B. Wilkinson, 128 Sherwood Avenue, Abingdon, Oxon, OX14 3TX, Great Britain
Interaction, the Scottish 2005 Worldcon, is a few days off as I write. I hope to see many old friends there, and perhaps meet some new ones. I wish it all success.
Contact: Interaction, 379 Myrtle Road, Sheffield, South Yorkshire, S2 3HQ, UK. Also: info[at]interaction.worldcon.org.uk and http://www.interaction.worldcon.org.uk.
The Tolkien 2005 event is the week after (11-15 August), held at Aston University, Birmingham http://www.tolkiensociety.org/2005/.
The SFHub (http://www.sfhub.ac.uk/) is a subject portal for science fiction scholars created by The University of Liverpool Library, and containing an index of its collection of Science Fiction and SF related manuscripts. This is the culmination of many years of work. Apart from the steadily growing indexes, there are useful links to other SF scholarship and other SF related sites.
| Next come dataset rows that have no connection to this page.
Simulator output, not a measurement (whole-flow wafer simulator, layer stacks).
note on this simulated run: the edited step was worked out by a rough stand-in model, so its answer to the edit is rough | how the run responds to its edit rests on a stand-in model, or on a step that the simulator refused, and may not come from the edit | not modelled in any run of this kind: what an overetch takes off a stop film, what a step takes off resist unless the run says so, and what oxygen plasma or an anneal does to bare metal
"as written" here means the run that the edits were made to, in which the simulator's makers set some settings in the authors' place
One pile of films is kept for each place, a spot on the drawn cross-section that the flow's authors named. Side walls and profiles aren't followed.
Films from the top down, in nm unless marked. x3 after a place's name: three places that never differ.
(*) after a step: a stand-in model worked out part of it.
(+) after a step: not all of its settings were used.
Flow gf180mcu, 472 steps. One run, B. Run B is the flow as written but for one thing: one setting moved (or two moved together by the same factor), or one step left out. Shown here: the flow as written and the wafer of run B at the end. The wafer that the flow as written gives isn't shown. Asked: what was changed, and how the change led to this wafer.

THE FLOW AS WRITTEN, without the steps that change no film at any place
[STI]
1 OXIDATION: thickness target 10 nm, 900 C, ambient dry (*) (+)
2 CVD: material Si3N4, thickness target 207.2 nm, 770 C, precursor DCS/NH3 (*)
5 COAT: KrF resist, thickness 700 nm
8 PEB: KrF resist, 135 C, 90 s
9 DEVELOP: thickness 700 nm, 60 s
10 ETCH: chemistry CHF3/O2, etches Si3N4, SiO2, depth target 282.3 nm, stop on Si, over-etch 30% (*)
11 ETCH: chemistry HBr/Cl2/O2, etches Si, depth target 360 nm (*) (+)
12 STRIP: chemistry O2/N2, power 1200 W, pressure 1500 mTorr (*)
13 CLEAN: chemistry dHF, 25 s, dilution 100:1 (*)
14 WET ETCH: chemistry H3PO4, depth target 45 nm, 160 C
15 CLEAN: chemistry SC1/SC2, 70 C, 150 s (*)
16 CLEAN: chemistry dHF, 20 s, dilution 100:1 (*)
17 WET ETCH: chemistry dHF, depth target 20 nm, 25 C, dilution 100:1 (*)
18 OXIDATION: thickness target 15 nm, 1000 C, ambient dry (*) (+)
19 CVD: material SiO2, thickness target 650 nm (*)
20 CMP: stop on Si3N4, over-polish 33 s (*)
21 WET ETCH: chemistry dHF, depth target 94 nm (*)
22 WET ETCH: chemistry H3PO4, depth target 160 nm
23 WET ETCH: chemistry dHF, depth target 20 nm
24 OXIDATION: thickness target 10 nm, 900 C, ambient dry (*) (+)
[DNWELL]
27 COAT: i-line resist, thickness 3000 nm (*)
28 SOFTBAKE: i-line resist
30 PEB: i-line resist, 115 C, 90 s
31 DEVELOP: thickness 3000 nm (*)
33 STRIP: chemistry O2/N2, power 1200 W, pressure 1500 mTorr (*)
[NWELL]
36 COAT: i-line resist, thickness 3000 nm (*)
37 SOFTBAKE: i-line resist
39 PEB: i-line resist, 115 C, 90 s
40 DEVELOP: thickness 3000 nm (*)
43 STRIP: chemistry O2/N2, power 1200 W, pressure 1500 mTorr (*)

My first trip really abroad in years (since I went to Poland in 2003) was to the Ukrainian National SF convention this spring. The convention is financed considerably by the attached computer fair – and that was unlike any I'd seen in years too. Boris Sidyuk and the others in the organising team are involved in a computer magazine, My Computer, and this magazine sponsors both the fair and the con. The relationship is not parasitical, as I had first thought (a neat trick to get finance), the presence of the SF con feeds back into the computer fair. That is in turn because the computer fair isn't like any I have met in years – there was a buzz long missing from British computer fairs. Apparently, while disk and box sellers were being charged full whack for their stalls, the tiny little booths at which games developers were showing off the prototypes of their new games cost little or nothing. But they were considerably what drew the crowds (and crowds there were). Leading edge stuff some of it. Not only the new Cossacks II, but also a demo of a future game by the same company, Stalker, set in the zone at Chernobyl. And with some very impressive graphics (although you can't tell what the game play is like from a demo). The games developers mixed with the SF writers, leading to a cultural cross-fertilisation useful to both.
In the SF con proper, a type of fantasy fed by history appeared to be the subject of much discussion, there is also a thriving RPG scene to which numbers of the younger fans (and there are plenty of them) belong.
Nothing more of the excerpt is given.